The example sentence “Here the Virgin lifts the veil over the sleeping Child, who is turned toward the audience, with her other arm around the young John, who has a reed across his shoulder” contains the NEL challenge of identifying and linking multiple figures present in a single artwork. The entities involved in this example are the Virgin Mary (Q345), the Christ Child (Q942467), and the Child Saint John (Q1698874). The NEL task complexity arises in distinguishing each figure and associating them with their respective symbolic attributes, like the veil and the reed.

High Disambiguation.

The sentence “Queen Charlotte dropped behind Montagne due to the loss of this mast and thus failed to capture her, and led to criticism of the painting” presents a sophisticated entity linking challenge. The primary task is to accurately identify and link “Queen Charlotte” to the entity HMS Queen Charlotte (the ship - Q680379), a task complicated by the potential misinterpretation of “Queen Charlotte” as a person entity, especially given the use of the pronoun “her” in the sentence. This situation underscores a notable aspect of entity disambiguation, where the capacity for multimodal entity linking to discern between human and non-human entities becomes crucial. Such a capability is particularly significant given that many existing datasets exhibit a pronounced bias towards the presence of person entities, highlighting the need for more nuanced and context-aware approaches in entity linking methods for the art domain.

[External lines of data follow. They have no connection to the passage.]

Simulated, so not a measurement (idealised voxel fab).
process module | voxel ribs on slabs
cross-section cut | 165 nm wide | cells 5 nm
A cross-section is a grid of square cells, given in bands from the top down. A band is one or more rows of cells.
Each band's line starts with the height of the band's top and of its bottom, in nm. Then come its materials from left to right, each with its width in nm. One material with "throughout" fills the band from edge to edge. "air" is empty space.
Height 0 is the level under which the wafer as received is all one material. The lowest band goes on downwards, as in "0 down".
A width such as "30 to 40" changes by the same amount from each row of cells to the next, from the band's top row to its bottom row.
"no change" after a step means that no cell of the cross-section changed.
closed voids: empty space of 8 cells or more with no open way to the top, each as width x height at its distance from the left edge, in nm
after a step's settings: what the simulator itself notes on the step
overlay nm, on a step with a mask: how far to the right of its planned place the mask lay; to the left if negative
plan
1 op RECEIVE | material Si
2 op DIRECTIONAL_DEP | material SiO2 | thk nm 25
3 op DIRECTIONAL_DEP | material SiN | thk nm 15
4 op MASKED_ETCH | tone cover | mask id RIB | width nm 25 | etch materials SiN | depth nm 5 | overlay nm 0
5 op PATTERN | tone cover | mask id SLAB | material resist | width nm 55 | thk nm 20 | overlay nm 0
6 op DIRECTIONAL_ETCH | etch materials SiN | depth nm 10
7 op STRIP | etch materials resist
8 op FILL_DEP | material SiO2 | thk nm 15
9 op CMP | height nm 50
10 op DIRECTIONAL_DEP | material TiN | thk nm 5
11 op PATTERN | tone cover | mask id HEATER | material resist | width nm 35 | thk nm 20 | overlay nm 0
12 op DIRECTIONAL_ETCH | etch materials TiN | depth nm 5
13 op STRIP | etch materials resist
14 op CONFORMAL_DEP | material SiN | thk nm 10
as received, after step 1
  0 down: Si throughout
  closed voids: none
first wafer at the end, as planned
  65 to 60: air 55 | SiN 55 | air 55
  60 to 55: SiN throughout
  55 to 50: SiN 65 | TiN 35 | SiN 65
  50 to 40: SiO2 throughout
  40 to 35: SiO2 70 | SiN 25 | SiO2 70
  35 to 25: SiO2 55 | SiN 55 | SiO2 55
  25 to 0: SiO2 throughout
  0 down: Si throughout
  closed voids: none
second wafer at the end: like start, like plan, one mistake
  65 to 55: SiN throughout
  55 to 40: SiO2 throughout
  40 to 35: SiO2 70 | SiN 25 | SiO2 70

Artistic Historical Linkage.

The sentence “The central panel shows the Crucifixion of Christ with John the Apostle and the Virgin Mary” necessitates a precise entity linking process, wherein the name mention “Christ” must be correctly linked to the entity Jesus (Q302) rather than Christ Child (Q942467). The accurate identification of this historical event hinges on the detection of the Cross in the image, which serves as a critical visual cue signifying the Crucifixion. This visual element is essential for distinguishing between the adult Jesus at the Crucifixion and other representations of Jesus, such as the Christ Child. The presence of other key figures in the narrative, such as John the Apostle and the Virgin Mary, further contextualizes the scene, reinforcing the correct linkage to the Crucifixion event. This example highlights the importance of contextual and iconographic cues in historical art for accurate entity linking, especially in complex religious narratives where different phases of a central figure’s life are depicted.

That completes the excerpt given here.